Tiny Cars of Palo Alto

Many years ago, Arthur E asked me if I had been to Tiny Cars of Palo Alto.

I had never heard of it, despite growing up in Palo Alto, so he took me.

On University Avenue, in downtown Palo Alto, there's a particular window. (Link is to Google Street View image of the window.) Because of the window's curvature, if you look in the window, you can see compressed cars driving past in the street. They're squeezed front-to-back but not top-to-bottom.

It's much more entertaining than it sounds.

Ordinary cars become squished little cars. Vans and trucks are often particularly comical. Even bicycles get compressed.

Ever since Arthur first introduced me to it, I've been taking visitors there. It's more fun in person than to hear it described, and I like the mystery of telling someone the name but nothing else about it before showing it to them.

Unfortunately, not everybody comes to visit me. (Or perhaps fortunately; I don't have that many guest rooms.) So there are many people to whom I haven't been able to show this local landmark.

So I finally decided to make a video.

It's not a high-quality video. I took it on my iPhone, and I haven't removed the street-noise audio track. Still, it gives something of a sense of what the view is like.

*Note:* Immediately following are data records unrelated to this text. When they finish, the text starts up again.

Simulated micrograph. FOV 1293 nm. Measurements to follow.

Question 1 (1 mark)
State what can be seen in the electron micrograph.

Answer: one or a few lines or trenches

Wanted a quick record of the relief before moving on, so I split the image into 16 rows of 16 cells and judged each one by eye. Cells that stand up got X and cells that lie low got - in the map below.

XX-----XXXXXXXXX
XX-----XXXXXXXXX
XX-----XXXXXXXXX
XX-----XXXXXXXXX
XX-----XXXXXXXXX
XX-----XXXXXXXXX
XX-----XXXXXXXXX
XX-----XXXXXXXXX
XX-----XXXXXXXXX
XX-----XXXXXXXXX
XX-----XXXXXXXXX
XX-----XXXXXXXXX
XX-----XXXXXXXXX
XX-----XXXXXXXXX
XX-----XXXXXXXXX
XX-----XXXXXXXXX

So I uploaded it to YouTube. (My very first YouTube video!)

So now even those of you in far-off lands and distant climes can behold at least some semblance of the wonder that is Tiny Cars of Palo Alto. (1 min)

(Bicycles, alas, not included.)

(P.S.: Some of the compressed cars end up just looking like European cars to me. So if y'all Europeans look at it and think “Those just look like normal cars,” then remind yourself that they're really full-size American cars, transformed through the miracle of optics. Still, some of the humor may be lost in translation.)

One Response to “Tiny Cars of Palo Alto”

  1. Tim Pratt

    Ha — that’s hilarious, Jed. I’d never seen that before. And you’re right — I didn’t expect it to be so funny, based just on your description, but it’s really amusing.